Photo of Mr Philip Noel-Baker Mr Philip Noel-Baker , Derby

I greatly regret that the present transport position has made it necessary to prohibit the transport of flowers by rail. I am glad to assure my hon. Friend that the prohibition will be withdrawn as soon as the need for it is over, but I must warn him that that is unlikely to happen before hostilities have ceased.

Photo of Mr Nevil Beechman Mr Nevil Beechman , St Ives

While thanking my hon. Friend for his reply, might I ask whether he will bear in mind in any review—which, in spite of what he said, I hope may come soon—that a small increase of flower traffic from those districts where very early flowers are grown will help to mitigate the numerous cases of hardship which this order entails?

Photo of Mr Philip Noel-Baker Mr Philip Noel-Baker , Derby

We would do anything we could to mitigate hardship; but flowers travel largely by train, and require special care in handling, and I cannot hold out any hope of alternative transport by road being provided.

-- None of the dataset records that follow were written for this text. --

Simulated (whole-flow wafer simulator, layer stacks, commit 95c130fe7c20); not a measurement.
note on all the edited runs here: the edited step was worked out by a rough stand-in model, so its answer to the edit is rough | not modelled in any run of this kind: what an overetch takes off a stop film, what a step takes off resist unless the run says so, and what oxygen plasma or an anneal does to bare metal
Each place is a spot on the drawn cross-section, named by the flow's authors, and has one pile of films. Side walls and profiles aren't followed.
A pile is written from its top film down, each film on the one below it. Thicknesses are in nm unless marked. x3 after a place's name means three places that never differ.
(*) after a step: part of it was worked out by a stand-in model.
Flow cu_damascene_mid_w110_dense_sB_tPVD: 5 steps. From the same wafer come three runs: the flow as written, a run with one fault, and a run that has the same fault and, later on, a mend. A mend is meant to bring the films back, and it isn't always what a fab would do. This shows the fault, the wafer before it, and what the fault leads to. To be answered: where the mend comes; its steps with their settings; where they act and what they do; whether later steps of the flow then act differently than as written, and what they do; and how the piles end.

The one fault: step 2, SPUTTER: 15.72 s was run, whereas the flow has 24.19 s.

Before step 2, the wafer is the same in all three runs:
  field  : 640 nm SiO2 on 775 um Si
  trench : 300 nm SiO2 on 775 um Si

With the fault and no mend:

Photo of Sir Percy Harris Sir Percy Harris , Bethnal Green South West

When it is possible to send these flowers by passenger trains, would that not be permissible?

Photo of Mr Philip Noel-Baker Mr Philip Noel-Baker , Derby

The difficulty is that passenger trains are very heavily loaded. Although flowers do not add greatly to the weight, they take up space in the coaches, and we cannot add more coaches to the trains.